How will I be taught?
As a Birmingham student, you have the privilege of learning from world-leading experts in their fields. Our approach to the study of Theology is to learn to look at many different sides to a question and at the very wide range of approaches which may be explored. Irrespective of your starting-point or presuppositions, you will need to examine and test prejudices of all kinds, sympathetically considering other points of view. So be prepared for your own views to be challenged; to think, discuss and engage critically with the subject, and to find things out for yourself. It is likely to be a new way of working for you, but we will help you to make the transition and you will soon be benefiting from some of the most highly regarded teaching in this subject in the country.
From the outset, you will be assigned your own Personal Tutor who will get to know you as you progress through your studies, providing academic and welfare advice, encouraging you and offering assistance in any areas you may feel you need extra support to make the most of your potential and your time here at Birmingham.
Student Mentor and Buddy Scheme, and Peer- Assisted Support Sessions
Our enthusiastic established students act as mentors to our new Theology students. This provides you with a friendly face to help you settle in. You will also be supported by Peer-Assisted Support Sessions, knownas PASS, which are weekly study groups run by established students who have already successfully completed the module you are studying.

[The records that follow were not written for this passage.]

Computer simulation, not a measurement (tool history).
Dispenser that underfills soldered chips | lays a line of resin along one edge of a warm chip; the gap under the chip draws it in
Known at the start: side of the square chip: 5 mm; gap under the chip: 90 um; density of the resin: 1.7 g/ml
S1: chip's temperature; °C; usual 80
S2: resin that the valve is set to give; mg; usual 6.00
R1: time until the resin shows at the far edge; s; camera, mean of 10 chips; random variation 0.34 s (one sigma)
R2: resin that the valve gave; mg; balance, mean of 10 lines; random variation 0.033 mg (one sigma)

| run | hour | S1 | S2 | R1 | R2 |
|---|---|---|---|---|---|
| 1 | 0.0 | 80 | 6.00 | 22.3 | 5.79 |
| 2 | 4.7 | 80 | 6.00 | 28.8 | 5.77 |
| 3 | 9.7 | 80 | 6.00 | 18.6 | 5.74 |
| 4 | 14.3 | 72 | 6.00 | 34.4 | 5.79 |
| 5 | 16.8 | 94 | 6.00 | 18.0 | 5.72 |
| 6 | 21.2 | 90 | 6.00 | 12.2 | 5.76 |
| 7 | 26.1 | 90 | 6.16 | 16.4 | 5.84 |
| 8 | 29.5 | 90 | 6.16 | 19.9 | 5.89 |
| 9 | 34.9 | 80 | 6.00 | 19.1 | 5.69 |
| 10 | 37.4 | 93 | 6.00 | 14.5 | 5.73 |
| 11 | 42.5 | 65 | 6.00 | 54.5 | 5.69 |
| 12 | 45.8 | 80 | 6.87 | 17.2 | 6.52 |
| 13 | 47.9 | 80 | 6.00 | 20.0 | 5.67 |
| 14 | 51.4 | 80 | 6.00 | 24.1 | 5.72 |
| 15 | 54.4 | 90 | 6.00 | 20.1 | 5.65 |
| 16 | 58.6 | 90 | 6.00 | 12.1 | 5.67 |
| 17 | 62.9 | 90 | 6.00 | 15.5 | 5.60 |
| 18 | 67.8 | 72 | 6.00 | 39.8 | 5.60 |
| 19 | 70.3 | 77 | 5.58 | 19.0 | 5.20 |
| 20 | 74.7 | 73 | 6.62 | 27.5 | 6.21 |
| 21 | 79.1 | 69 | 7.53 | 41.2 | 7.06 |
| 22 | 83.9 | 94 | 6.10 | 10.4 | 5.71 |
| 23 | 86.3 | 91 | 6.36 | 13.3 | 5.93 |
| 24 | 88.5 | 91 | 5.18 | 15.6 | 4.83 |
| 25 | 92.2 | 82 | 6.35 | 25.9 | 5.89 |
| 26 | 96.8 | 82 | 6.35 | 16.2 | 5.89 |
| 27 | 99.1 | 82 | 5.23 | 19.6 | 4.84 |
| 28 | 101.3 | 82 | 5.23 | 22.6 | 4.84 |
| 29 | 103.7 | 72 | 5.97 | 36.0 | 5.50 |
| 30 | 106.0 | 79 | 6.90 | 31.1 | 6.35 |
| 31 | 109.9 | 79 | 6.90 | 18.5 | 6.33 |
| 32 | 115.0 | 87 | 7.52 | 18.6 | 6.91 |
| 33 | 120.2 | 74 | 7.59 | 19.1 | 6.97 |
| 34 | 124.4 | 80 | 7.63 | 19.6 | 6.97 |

Academic Writing Advisory Service
The Academic Writing Advisory Service (AWAS) will provide you with individual support from an academic writing advisor and postgraduate subject-specialist writing tutors. You will receive guidance on writing essays and dissertations at University-level which can be quite different from your previous experiences of writing. Support is given in a variety of ways, such as small-group workshops, online activities, feedback through email and tutorials.
We offer relatively high levels of contact time with academic staff, including guaranteed tutorial time each week.
Lectures are valuable opportunities for you to be taught and inspired by someone who is both an expert in the field and research active. Lectures include interaction, with frequent opportunities for discussion, and question-and-answer sessions.
Tutorials and small group sessions run alongside lectures in some modules, providing you with an opportunity to prepare individual presentations, debate a topic and analyse primary sources in depth. This will give you a toolbox of transferrable skills. All tutorials and group sessions require advance preparation and active student participation.
Supervised self study. In your final year you will undertake your dissertation, a substantial piece of independent research. We support you in this through one-on-one supervisions with a tutor who will be an academic expert in your chosen topic
Virtual Learning Environment (VLE) is an excellent tool for supporting our academic modules, allowing you to share throughts on assignments with other students via the discussion group facilities, and even submit your work electronically.
Enquiry Based Learning (EBL) means that learning is driven by the shared enquiry of students and tutors. This places you, the student, at the centre of your own degree: you learn through involvement and ownership, not simply by being a passive recipient of information. We believe that this is the best way of learning while you are at Birmingham as it is very effective in enabling you to acquire the key skills and attributes that are valued by employers: creative and independent thinking, self-motivation, self-organisation, team-working, goal-setting and problem-solving.
Studying at degree-level is likely to be very different from your previous experience of learning and teaching; you will be expected to think, discuss and engage critically with the subject, and find things out for yourself. We will enable you to make the change to this new style of learning, and the way that you are assessed during your studies will help you develop the essential skills you need to make a success of your time here at Birmingham.
During your first year you will part take in a formal review discussion with your personal tutor to see how you are getting on and whether there are particular areas where you need support.
At the beginning of each module you will be given information on how and when you will be assessed for that particular programme of study. Most modules are assessed by one or two essays, often of between 2,500 and 3,000 words, though some modules have a 90-minute examination as well. Full three-hour formal exams are quite rare but are used on occasion. We do also rely on other assessment tasks such as multimedia portfolios, presentations, reflective practice assessments, blogs and take-home exam papers, making sure in each case that you have an excellent opportunity for demonstrating your knowledge and skills.
In our Department we use assessment as a tool for learning much more than just a way of measuring performance. So in many modules you will have both formal and informal opportunities for feedback on your performance. In fact, our feedback for formal assessment exercises has frequently been praised by our external examiners for being comprehensive, constructive and offering clear and specific suggestions for future improvements. You will receive feedback on each assessment task within four weeks.